I love Peter Tatchell. He’s one of only a few real, living Gay heroes currently on the scene in Britain. Larry Kramer is perhaps his American counterpart. But just as Kramer is oftentimes gloriously blunt in his proclamations, Mr. Tatchell’s latest is maddeningly wedded to a wrongheaded ideal of just what a “post-homophobic society” would (or ought to) look like.

Tatchell’s view is not unique, nor uncommon. No, it’s rather emblematic of what’s come to be taught as Queer Theory. He sums it up nicely: “... [the] picture of human sexuality is much more complex, diverse and blurred than the traditional simplistic binary image of hetero and homo, so loved by straight moralists and - more significantly - by many lesbians and gay men.”

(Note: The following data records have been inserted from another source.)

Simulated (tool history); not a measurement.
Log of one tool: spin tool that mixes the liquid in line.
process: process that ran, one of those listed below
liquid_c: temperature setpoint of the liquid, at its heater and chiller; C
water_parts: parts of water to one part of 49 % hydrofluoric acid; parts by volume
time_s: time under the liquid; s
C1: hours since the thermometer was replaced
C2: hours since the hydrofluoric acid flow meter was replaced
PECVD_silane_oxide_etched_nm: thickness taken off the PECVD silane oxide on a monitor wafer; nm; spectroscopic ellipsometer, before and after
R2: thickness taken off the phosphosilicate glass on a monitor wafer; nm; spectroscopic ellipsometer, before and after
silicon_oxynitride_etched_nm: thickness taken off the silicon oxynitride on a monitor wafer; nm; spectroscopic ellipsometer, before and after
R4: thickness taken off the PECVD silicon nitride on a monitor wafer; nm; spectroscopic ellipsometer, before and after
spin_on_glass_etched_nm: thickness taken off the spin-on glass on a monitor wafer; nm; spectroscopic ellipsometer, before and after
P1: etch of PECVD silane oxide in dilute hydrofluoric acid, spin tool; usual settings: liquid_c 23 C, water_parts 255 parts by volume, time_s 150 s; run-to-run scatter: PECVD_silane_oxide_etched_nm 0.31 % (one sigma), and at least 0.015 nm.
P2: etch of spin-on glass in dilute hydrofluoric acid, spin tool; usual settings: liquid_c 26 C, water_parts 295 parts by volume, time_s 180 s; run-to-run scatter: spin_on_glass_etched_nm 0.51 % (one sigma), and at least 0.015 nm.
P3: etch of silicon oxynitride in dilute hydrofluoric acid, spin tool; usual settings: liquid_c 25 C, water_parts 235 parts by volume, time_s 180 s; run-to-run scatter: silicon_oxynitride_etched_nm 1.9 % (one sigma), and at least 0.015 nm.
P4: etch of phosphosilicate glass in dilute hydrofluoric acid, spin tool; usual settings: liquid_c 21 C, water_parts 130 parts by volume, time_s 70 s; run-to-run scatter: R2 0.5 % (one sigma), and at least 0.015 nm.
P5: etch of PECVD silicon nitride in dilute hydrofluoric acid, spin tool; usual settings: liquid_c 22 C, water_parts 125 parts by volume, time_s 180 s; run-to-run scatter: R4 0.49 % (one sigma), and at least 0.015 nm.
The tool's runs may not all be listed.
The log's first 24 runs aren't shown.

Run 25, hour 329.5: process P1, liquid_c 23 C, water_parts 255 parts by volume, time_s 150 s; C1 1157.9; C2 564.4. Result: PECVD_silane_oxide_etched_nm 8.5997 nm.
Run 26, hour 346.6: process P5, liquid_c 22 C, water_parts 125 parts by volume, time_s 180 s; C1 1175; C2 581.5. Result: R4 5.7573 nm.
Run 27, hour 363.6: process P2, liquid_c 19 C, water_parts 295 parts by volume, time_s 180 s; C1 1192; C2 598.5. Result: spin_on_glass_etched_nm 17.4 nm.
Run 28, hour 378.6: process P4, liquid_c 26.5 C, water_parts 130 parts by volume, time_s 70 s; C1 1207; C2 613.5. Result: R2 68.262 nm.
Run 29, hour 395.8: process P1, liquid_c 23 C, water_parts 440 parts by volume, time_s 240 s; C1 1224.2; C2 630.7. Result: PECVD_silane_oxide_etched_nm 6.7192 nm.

Marshalling research running the gamut of the stale musings of Dr. Kinsey to the breathless conclusions about the habits of the traditional Samoan warrior culture, an overarching attitude is loosed: “The evidence from... sociology and anthropology... is that the incidence of heterosexuality and homosexuality is not fixed and universal, and that the two sexual orientations are not mutually exclusive. There is a good deal of fluidity and overlap.”

That doesn’t read like some crazed idea, now does it? In fact, in the last 20 years, with the spread of Gay Studies programs on campus, that idea has become a commonplace. Whether it’s right or wrong—or to what extent it is so, or not so— will be argued by Gay people and Str8 ones for a long time. I don’t doubt that.

Let me be plain about which side I’m on: Queer Theory is one of the greatest evils ever to be set upon the Gay people.

At the base of Queer Theory is a word game; the same game that underlies a broader bit of academic thought known as Social Constructionism, i.e., nothing is so unless and until a society deems it to be so... and takes steps to make it so.

While I am of the view that this sort of philosophical grifting is not useful in any discussion, in a Gay context it becomes nothing short of the precursor to Gay genocide. In fact, Mr. Tatchell tells us directly: “Homosexuality as a separate, exclusive orientation and identity will begin to fade (as will its mirror opposite, heterosexuality), as we evolve into a sexually enlightened and accepting society."

In other words, in a “post-homophobic” society, you won’t be Gay anymore. The Gay Identity, the Gay culture, the Gay experience... all are to be swept away by the grand confluence of muddy, sexual “liquidity.” And that’s whether you want it to be thusly deluged... or not. Society decides; there’s no complaint desk in sight.

How can what I’ve termed a silly academic, word game really have such power? People argue over the import of words. They do. Language is important, and demonstrably so. If your language has the words to distinguish between Gay and Not Gay, then that which is “Gay” exists as a reality. Mr. Tatchell's post-homophobic dreams, then, are meant to be frustrated. There are words for Gay people -- lots of them. There are words for various sub-types of Gay people. His dream will not happen. This "evolution" will not happen. He might as well campaign for the extinction of the linguistic differentiation between red and pink.

Mr. Tatchell would have it that the enemies of the Gay People are supporters of these peculiar Queer Theory notions... or will come to be supporters, consciously or not. I suspect that not many will, unless and until it becomes clear to them that in the end, our enemies win.

What I see in this Queer Theory is all about the Gay psyche. It’s nothing short of a pale sublimation of the urge to suicide that is all too commonly found among Gay people. Queer Theory seeks to extirpate that which is Gay about Gay people. Its Gay adherents are manifestly trying to kill themselves, but they find that some small internal mechanism won’t allow that. What to do? Just transfer this troublesome impulse to the killing of Gay identity. Incredibly, the move becomes a shift from the lamentable impulse for solitary self-destruction to an outright social slaughter.

Far too many Gay young adults already harbor thoughts of self-destruction, and yet Queer Theory is taught to them on college campuses just as they’re coming to terms with their orientation. The psychiatric care of our young adults needs to be taken in hand. Their well-being is at stake.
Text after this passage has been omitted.